In April 2019, India’s Hindu nationalist government banned civilian traffic on Kashmir’s arterial highways for two days every week. In the months that followed, tens of thousands of security personnel were added to India’s already overbearing military presence in the region — 80,000 in August and September alone.1 On August 5, 2019, the government revoked Article 370 of the Indian Constitution, doing away with the autonomy accorded to the state of Jammu and Kashmir. Simultaneously, the state was divided up into administrative divisions to be ruled directly by the central government. This marks the completion of a long-standing program of the Hindu far right, the full “integration” of Kashmir into India. Article 370 of the Indian Constitution had allowed Kashmir a special status, reflecting the very unusual conditions of its incorporation into the country at the time of independence in 1947. Kashmir was granted a great degree of autonomy, and the Indian government had limited powers over the state when compared to its authority over other states in India’s highly centralized federal structure.

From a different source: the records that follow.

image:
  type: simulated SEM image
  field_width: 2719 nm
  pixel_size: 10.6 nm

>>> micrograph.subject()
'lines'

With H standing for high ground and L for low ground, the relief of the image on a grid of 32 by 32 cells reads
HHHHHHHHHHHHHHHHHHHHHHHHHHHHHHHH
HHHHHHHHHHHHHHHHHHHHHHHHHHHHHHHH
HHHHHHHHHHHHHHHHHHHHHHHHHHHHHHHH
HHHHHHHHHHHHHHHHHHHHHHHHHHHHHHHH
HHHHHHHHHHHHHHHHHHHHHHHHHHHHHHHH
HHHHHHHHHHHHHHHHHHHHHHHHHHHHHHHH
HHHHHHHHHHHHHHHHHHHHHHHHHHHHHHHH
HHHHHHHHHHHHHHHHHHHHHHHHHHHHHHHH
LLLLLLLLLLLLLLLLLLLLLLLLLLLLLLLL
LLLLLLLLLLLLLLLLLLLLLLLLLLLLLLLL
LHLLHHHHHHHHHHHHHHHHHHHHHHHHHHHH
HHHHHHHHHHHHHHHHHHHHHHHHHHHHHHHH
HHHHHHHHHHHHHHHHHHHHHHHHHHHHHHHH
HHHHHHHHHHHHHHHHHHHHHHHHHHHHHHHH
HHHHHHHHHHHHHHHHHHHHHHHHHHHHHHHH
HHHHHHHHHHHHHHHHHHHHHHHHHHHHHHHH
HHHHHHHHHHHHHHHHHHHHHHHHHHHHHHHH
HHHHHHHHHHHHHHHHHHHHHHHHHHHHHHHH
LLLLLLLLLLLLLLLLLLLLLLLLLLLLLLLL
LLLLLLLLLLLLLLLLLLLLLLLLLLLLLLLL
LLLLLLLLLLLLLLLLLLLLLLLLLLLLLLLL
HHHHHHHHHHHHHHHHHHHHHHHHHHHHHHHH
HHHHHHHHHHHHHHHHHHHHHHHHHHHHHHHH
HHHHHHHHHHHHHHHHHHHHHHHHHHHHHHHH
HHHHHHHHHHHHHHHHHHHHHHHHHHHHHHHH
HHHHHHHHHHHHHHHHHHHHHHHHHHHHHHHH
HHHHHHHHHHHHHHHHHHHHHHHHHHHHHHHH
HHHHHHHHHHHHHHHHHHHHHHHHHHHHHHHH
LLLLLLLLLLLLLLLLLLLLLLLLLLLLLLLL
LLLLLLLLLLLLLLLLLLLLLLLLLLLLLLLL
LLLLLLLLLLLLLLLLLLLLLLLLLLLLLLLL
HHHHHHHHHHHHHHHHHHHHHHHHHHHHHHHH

Although Article 370 had been reduced to a dead letter by the 1960s, something that Kashmiris resisted fiercely at every step, its formal revocation is a signal that the de facto erosion of Kashmir’s rights has now become de jure. Kashmir has since been subject to a near total communication blackout, punitive restrictions on mobility, the virtual cessation of essential services, frequent night raids, and mass arrests. The entire political leadership is under arrest, including BJP allies. Anyone who has shown a capacity for organizing, even in their neighborhoods, has been harassed or detained. This state of total siege is only a formalization of what has been Kashmir’s reality for decades; It is held by force and maintained in a permanent state of emergency.
Although layered with complexity, the core issue from the point of view of most Kashmiris is a simple one: they have been denied the right to determine their political future. In 1947, the British partitioned their former empire on religious lines, creating the Muslim Pakistan and the ostensibly secular India. Of more than 550 princely states under the suzerainty of the Crown, each was expected to join either dominion, depending on the religion of the majority of their subjects. Jammu and Kashmir, with a Muslim majority population and a Hindu maharaja, was one of a few princely states where rulers and subjects professed different religions. Although, by the logic of partition, Jammu and Kashmir had “Pakistan potential,” the unpopular maharaja acceded to the Indian Union. Military advances from both India and Pakistan resulted in the division of the state, with both countries claiming the entire territory as rightfully theirs. The state’s accession to India has remained bitterly contested by Pakistan, and by a majority of Kashmiris. The Valley of Kashmir, currently under Indian control, has been struggling for self-determination ever since.